Homophobia and Transphobia on the Rise in Legislation: The Iowa Bill

The+Iowa+Bill%2C+along+with+Floridas+Dont+Say+Gay+bill%2C+is+yet+another+piece+of+legislation+attempting+to+limit+LGBTQ%2B+rights.

Anthony Abrahantes

The Iowa Bill, along with Florida’s “Don’t Say Gay” bill, is yet another piece of legislation attempting to limit LGBTQ+ rights.

Daphne Renoux, Staff Writer

The United States has seen an uptick in homophobia and transphobia, particularly on the government’s end. Legislative houses across the nation have attempted, and sometimes succeeded, in passing bills clearly passed against the Lesbian, Gay, Bisexual, Transgender and Queer+ community. On Mar. 8, the Florida Senate approved the “Don’t Say Gay” bill, which prohibits talks about the LGBTQ+ community in the classroom. Just a week earlier, Iowa passed a bill prohibiting transgender women and girls from competing in sports. These bills are spreading around the country and are creating a climate of disrespect towards the LGBTQ+ community’s rights as American citizens.

“The recent anti-LGBTQ+ laws have and are greatly impacting the community. They are dangerous and will only cause discrimination instead of change, which is what is really needed right now,” sophomore Steffi Sarmiento-Mena said.

As though we are moving backward rather than making progress, these bills strategically made certain sections vague and thus broad enough to allow for more discrimination in this so-called “grey area”. Additionally, these new laws are all based on unfounded claims which victimize heterosexual and cisgender people unnecessarily despite no factual evidence.

These laws are going to be one giant step backward in the infinite battle towards lgbtq+ rights. The laws that are passing are incredibly dangerous for lgbtq+ youth, not only adding to the stigma associated with LGBT+ students but also preventing further educated to actively prevent this stigma,”

— sophomore Steffi Sarmiento-Mena

The governor of Iowa, Kim Reynolds, justified her signature on the bill by suggesting that transgender women and girls cheat when playing sports. She explained that these women were going to be physically superior due to being “males”. Gov. Reynolds then proceeded to slander transgender athletes by repeatedly addressing them as “men”, which perfectly demonstrates the disrespectful way in which Gov. Reynolds sees these women and girls.

“The anti-trans bill is a little complex, I can see that it’s unfair to have now female/male trans people participate in female/male sports, both for the trans people and for their competitors. Yet it’s also unfair to those that are trans, as being trans is their way of being themselves. The difference in the body of a female trans person and a female one is big enough to be called unfair but small enough where it wouldn’t be worth it to make another division, like the Paralympic. in the end both sides have merits but I empathize for the trans’ inability to feel comfortable with their bodies without compromising their interests,” sophomore Roman Padierne said.
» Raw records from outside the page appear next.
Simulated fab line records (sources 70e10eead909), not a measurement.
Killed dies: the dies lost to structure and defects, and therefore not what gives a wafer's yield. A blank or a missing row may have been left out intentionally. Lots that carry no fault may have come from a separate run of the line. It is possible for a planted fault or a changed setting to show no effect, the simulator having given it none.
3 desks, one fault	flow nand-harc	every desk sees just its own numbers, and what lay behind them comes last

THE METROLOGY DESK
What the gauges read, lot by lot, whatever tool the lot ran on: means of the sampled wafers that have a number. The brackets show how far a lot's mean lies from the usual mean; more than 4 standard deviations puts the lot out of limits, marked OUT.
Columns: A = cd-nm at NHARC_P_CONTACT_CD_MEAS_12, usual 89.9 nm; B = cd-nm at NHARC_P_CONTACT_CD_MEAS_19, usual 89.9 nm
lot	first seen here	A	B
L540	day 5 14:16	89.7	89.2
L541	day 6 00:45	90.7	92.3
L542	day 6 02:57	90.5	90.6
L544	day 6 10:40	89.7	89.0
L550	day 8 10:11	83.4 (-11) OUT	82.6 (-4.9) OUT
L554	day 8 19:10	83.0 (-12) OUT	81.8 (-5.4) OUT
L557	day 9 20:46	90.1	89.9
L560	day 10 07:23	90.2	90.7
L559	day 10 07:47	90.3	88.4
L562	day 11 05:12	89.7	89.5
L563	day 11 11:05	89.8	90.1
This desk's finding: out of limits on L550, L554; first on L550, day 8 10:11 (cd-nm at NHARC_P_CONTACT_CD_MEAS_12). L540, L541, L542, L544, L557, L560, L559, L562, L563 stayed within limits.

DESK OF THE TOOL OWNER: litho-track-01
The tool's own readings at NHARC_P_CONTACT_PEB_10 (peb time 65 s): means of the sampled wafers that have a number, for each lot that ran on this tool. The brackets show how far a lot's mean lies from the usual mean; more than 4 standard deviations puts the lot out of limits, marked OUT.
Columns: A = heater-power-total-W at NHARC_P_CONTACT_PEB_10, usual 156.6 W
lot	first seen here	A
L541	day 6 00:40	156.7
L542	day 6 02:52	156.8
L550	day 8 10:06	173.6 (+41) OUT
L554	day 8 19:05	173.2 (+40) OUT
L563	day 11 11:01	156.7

Such measures reflect recent initiatives by the governor of Florida. Gov. Ron DeSantis has guaranteed that his signature will be on the “Don’t Say Gay” bill that was just passed by the Florida Senate. All Democrats in the Senate voted against this measure alongside two Republicans, demonstrating that the right to be who you are is not related to partisan affiliation. Gender and sexuality should not be pointed out as right or wrong by the government nor should it be used in political events to gain more support from the far-right. These are issues regarding human rights.

Regarding sexuality and gender, they are both social constructs and do not have to walk hand in hand. Society often puts gender under a binary umbrella of cisgender “man” and “woman”, but it is far more than that. The same goes for sexuality, which is essentially expected to be heterosexuality for all with monogamous couples. These stereotypes and societal ideas are what lead to such laws being passed into law,

In today’s world, it is hard to find a solution to this maze of problems. However, there is one. Right now, education and access to information are necessary to enable people to know that the LGBTQ+ community exists and is just as deserving as its counterparts. The preconceived stereotypes are what lead to the creation of these laws. While conservatives are currently staying relatively mild, not diverging from claims they have made in the past, it will progressively get worse as bans only encourage more bans, not openness and tolerance.